Only a small percentage of U.S. taxpayers benefit from the ability to deduct mortgage interest on a second home. That group just happens to include many of the people who craft the nation’s tax laws.

Members of the congressional tax-writing committees are eight times more likely than the average American to own a second home with a mortgage, casting doubt on their eagerness to curb the tax break, according to data compiled by Bloomberg.

U.S. lawmakers are an ideal market for second homes: They’re wealthier than the typical person and they live and work in two places -- their home states and Washington. That will shape their approach to revising the tax code, said Bill Allison, editorial director of the Sunlight Foundation in Washington, which promotes government transparency.

“What you end up seeing out of Washington is a real disconnect between how Congress lives in Washington as one of the most affluent areas now, and how the rest of the country lives,” Allison said.

The Senate Finance and House Ways and Means committees are exploring the first rewrite of the U.S. tax code since 1986, and the chairmen of both panels have promised to scrutinize every tax break. That examination will include the estimated $8 billion a year that the second-home mortgage deduction costs, as lawmakers try to lower marginal rates.

Different Place

The lawmakers will start that process coming from a different financial place than many of their constituents. More than 40 percent of members of the House Ways and Means and Senate Finance committees have mortgages on homes other than their primary home-state residences.

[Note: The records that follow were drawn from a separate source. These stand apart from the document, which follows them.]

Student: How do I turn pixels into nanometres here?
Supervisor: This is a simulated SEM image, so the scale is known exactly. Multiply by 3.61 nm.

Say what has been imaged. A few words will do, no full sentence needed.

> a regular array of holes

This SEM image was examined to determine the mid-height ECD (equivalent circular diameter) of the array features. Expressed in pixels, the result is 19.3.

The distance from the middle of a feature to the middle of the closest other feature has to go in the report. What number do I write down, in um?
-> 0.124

Examples are Finance Chairman Max Baucus’s Capitol Hill townhouse, Representative Tom Reed’s cottage on Keuka Lake in upstate New York and Representative Sander Levin’s home on Martha’s Vineyard.

About 5 percent of all homes in the U.S. are second residences, according to the National Association of Home Builders.

“We’re like millions of Americans,” said Reed, a 41-year- old New York Republican. “I have been very sensitive to recognizing mortgage deduction as a policy, a good real estate policy for America. It doesn’t sway me from a personal perspective. It’s about good policy.”